Many have shared their thoughts, concerns, and needs as they strive to navigate their roles as professionals, staff, students, and community members. All of these thoughtful questions and concerns helped to crystalize the importance of sharing how we as a center are making sense of this uncertain moment.

The Ginsberg Center’s vision is for inclusive democracy; thriving, diverse communities; and equity and social justice. Our principles center collective action as a grounding tenet of community organizing, activism, and protest toward social change. As educators, we work with students to maximize their understanding of their role in social change movements, as well as the many potential ramifications of their civic actions. This includes protests, upholding these non-violent actions as healthy, valid means to push for change within society broadly and our institution specifically.

As partners, in our relationships with students, faculty, and community organizations, we acknowledge and interrogate power and privilege. We connect individual stories and experiences with systemic inequities, and nurture individual skills and coalition-building to create a more just society. Like many of our educational partners across and beyond campus, the Ginsberg Center is committed to supporting our students to engage with and make meaning within this historic moment. We believe the collective action to challenge the present in which so many of our students are engaged will be a crucible moment in their lives as they strive to enrich the future.   

At Ginsberg Center, we are continuing to deepen our own learning about what’s possible in our current context and we believe that understanding more about organized labor and social movements can help. We also believe that reflecting on the following questions, with colleagues and students, can clarify our shared interests and paths forward.

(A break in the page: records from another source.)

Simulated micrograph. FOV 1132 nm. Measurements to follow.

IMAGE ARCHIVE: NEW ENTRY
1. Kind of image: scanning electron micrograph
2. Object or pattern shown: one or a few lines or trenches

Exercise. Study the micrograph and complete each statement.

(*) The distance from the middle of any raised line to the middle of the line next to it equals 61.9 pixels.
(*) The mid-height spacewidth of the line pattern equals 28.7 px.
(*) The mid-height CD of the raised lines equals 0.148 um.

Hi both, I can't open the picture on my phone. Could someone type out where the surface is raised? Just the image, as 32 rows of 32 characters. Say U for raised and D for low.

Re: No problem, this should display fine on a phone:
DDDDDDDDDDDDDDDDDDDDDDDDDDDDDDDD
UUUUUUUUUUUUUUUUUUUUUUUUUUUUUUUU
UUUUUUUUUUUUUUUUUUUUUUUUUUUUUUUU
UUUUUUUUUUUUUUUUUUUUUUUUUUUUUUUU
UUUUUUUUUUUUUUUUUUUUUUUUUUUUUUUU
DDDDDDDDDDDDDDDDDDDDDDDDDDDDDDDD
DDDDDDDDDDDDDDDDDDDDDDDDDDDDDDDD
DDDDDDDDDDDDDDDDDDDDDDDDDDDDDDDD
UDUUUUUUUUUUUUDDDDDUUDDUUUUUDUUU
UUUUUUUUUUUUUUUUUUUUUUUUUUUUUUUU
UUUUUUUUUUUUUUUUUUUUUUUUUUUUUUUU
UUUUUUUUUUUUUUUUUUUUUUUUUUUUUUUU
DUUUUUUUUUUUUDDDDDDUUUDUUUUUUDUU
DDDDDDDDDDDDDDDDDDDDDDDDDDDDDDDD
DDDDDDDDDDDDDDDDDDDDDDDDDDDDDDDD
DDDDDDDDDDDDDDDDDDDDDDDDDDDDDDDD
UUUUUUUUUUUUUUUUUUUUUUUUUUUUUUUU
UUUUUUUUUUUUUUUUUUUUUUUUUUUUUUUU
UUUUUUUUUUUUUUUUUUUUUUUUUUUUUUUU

As educators and partners, these are the questions we are asking ourselves:

  • What does it mean to act in solidarity? What does it look like?
  • Since we all have the capacity to be change agents with our spheres of influence, how do we work together to advocate for change on issues that matter to us? 
  • What is our role in disrupting the status quo, which is central to educating students to challenge the present to enrich the future?
  • What is our role in educating leaders who can engage in the difficult tensions with which we are presented? 

Moving forward, the Ginsberg Center will continue to consider these questions. We will also continue to encourage our students, academic, and community partners to do so as well that we may all find our footing and purpose in this present moment and continue to strengthen all of our efforts to advance social change for the public good.